The Bruins certainly like the size attributes Lohrei, who has grown half a foot over last three years, brings to the organization.
“Physically, there is a lot of growth to the player,” Ryan Nadeau, the B’s associate director of amateur scouting, said. “He’s gotten significantly bigger. He was a player that had somewhat recently transitioned from forward to defense, and then made the jump from Culver right into a USHL team. We really like the way he made the that transition and his game continued to grow over the course of the year. Certainly, someone whose development and his path this year was intriguing for us.”
“A long stick, really good defensively, and impossible to get around,” said one USHL player who went against Lohrei. “He’s got a ton of skill and thinks the game really well, too.”
Lohrei is also the son of David Lohrei, who was a head coach in USHL, CHL, and ECHL from 1990 through 2013.
But as mentioned, the pick certainly did come with some criticism, as the Bruins made Lohrei the 58th-fastest player off the board despite being ranked as the 132nd-best North American skater, according to Central Scouting.
The Bruins have their own list, however, and stuck to it.
“I think they’re all resources,” Sweeney said of the NHL’s Central Scouting rankings. “Obviously, the central scouting and different groups that put together mock draft lists and do an exhaustive studies on their own behalf, I think they’re all resources. Ultimately, we’re really in this business, you’re paid for your expertise and your opinion. I think we put together a list, we went over it exhaustively and went back over it in terms of the players we thought had a chance to be in the spots.”

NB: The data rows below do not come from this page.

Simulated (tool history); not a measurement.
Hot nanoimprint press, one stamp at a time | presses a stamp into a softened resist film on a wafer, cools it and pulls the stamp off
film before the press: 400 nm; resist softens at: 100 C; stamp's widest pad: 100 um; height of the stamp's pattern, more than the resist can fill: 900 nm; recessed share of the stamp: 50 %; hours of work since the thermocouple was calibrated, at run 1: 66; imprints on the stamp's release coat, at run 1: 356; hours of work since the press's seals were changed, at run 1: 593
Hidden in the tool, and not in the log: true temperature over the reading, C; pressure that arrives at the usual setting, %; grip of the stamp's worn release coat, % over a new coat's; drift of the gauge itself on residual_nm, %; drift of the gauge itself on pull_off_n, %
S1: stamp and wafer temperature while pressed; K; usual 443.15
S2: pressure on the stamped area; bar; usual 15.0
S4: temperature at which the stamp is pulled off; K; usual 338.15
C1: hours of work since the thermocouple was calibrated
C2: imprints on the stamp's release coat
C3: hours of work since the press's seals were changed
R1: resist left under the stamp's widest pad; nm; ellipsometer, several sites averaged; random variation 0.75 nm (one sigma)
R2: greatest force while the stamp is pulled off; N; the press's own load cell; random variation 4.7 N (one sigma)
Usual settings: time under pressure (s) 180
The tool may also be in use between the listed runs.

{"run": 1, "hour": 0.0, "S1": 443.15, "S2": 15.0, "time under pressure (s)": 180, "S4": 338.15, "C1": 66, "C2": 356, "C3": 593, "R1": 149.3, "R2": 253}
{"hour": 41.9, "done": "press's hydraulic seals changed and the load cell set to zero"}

Lohrei will play the 2020-21 season in Green Bay, and begin his collegiate career at Ohio State University in 2021.
Third round (No. 89 overall): Forward Trevor Kuntar
Staying in the USHL, the Bruins took forward Trevor Kuntar with the No. 89 overall pick.
A 6-foot, 203-pound forward capable of playing both center and wing, Kuntar recorded a team-leading 28 goals and 53 points in 44 games for the Youngstown Phantoms (USHL) this past season. Kuntar’s 28 goals ranked as the third-most in the USHL, while his 58 points were the 10th-most among all USHL skaters.
“Big, heavy, and hard to play against,” a USHL source said of Kuntar. “Good skill, smart.”
Another source described him as a ‘high motor’ player with a knack for scoring big goals.
“In watching [Kuntar] year over year, the continued growth to his game, his skating has improved,” Nadeau said. “He just works hard and he’s constantly a kid that is really abrasive to play against. That continued this year and we’re very intrigued with the growth that he’s had.”
“I think I worked really hard in the offseason and I love to train and compete,” Kuntar, who said he tries to play like Jamie Benn and Matthew Tkachuk, said. “I think I just kept getting bigger and stronger and faster. Just kind of all around. My coaches really had a huge influence on me. They really kind of taught me how to hone in on my assets.”
The son of Les Kuntar, a goaltender who played for the Canadiens in 1994 and whose career included a stop with the Worcester IceCats during their inaugural season, Kuntar is headed to Boston College, where he’ll play for Jerry York just 20 minutes away from TD Garden.
Fifth round (No. 151 overall): Defenseman Mason Langenbrunner
After sitting out the fourth round as a result of last year’s trade for Marcus Johansson, the Bruins stayed within the family with their fifth-round pick, drafting defenseman Mason Langenbrunner with the 151st overall pick.
But the Bruins made it clear to the 6-foot-2 Langenbrunner, the son of Jamie Langenbrunner, who works for the Bruins in a player development role, that he wasn’t drafted because of the name on his dad’s checks.
“Going back through the interviews, last spring and before the draft was originally supposed to happen in June, the people I was talking to – the organizations and stuff, they all just kept repeating, this isn’t because your dad is working here or any of that,” Langenbrunner, who plays high school hockey for Eden Prairie, offered. “[The Bruins said] we love you as a player and if we’re going to pick you then, we just want you to know that it’s nothing on your dad but because we see something in you and your potential of what you can be. That’s I would say last spring is when I started to realize that.”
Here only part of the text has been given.